9.1Where the Buyer rejects any Goods then the Buyer shall have no further rights whatsoever in respect of the supply to the Buyer of such Goods or the failure by the Seller to supply Goods which conform to the contract of sale;

9.2Where the Buyer accepts or has been deemed to have accepted any Goods then the Seller shall have no liability whatsoever to the Buyer in respect of those Goods;

9.3The Seller shall not be liable to the Buyer for late delivery or short delivery of the Goods,



10.1This contract shall not be cancellable by the Buyer without the express written consent of the Seller;

10.2In the event that the Buyer shall fail to make payment in full when due, or commit any other breach of this contract or if any distress or execution shall be levied upon any of the Buyer’s Goods or if the Buyer offers to make any arrangement with his creditor or commits an act of bankruptcy or if any petition in bankruptcy is presented against the Buyer or the Buyer is unable to pay its debts as they fall due or, if being a limited company, any resolution or petition to wind up the Buyer (other than for the purpose of amalgamation or reconstruction without insolvency) shall be passed or presented or if a receiver, administrator, administrative receiver or manager shall be appointed over the whole or any part of the Buyer’s business or assets or if the Buyer shall suffer any analogous proceedings under foreign law all sums outstanding in respect of the Goods shall become payable immediately and the Seller may in its absolute discretion and without prejudice to any other rights which he may have:

10.2.1suspend all future deliveries of goods to the Buyer and/or terminate the contract without liability upon its part; and/or

10.2.2exercise any of its rights pursuant to clause 4 hereof;

10.3In the event that a Buyer purports to withdraw an order or alter the requirements or specifications of an order, the Seller may at his absolute discretion charge to the Buyer the costs of any materials purchased or work carried out in contemplation of such an order.

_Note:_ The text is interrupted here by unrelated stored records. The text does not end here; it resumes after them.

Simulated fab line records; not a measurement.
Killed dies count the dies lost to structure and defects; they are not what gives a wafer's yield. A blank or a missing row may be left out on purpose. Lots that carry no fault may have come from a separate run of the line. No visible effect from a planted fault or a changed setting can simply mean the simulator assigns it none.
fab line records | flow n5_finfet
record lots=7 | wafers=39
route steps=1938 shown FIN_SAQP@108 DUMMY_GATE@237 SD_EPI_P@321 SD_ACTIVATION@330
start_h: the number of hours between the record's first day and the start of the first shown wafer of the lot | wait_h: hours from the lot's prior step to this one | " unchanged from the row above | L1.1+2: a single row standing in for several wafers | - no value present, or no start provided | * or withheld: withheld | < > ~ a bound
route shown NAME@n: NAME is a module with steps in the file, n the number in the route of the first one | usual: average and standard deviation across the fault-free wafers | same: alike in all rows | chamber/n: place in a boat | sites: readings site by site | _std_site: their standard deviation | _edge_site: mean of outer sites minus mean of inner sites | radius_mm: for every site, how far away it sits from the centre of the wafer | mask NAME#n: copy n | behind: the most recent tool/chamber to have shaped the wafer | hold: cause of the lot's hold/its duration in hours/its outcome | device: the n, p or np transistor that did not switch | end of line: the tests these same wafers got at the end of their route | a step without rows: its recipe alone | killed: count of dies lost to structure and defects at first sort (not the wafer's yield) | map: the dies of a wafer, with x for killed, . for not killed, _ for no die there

11.1Unless agreed in writing to the contrary, all samples supplied by the Seller to the Buyer will be payable for in full by the Buyer unless such samples are returned to the Seller, undamaged, carriage paid, within 30 days of the date of despatch of such samples;

11.2The Seller reserves the right in the event that work is required in respect of new patterns or tooling, altered patterns or tooling or patterns or tooling that have not been worked on by the Seller before to submit sample castings to the Buyer for approval. The Seller shall be under no obligation whatsoever to commence work upon or complete any order relating to such samples unless samples have been approved in writing by the Buyer. In the event that the Goods ordered are in small quantities, the Seller will not provide samples unless specifically requested by the Buyer at the time of order. The Buyer shall be responsible for the cost of such samples.



12.1Where the Goods are to be made to the Buyer’s own specification, pattern or design, the Buyer shall be responsible for the suitability and fitness of the specification, pattern or design and shall indemnify the Seller on a full indemnity basis against any infringement or any patent, registered design, copyright or any other intellectual property right and loss, damages or expense arising from any such infringement or claim for infringement.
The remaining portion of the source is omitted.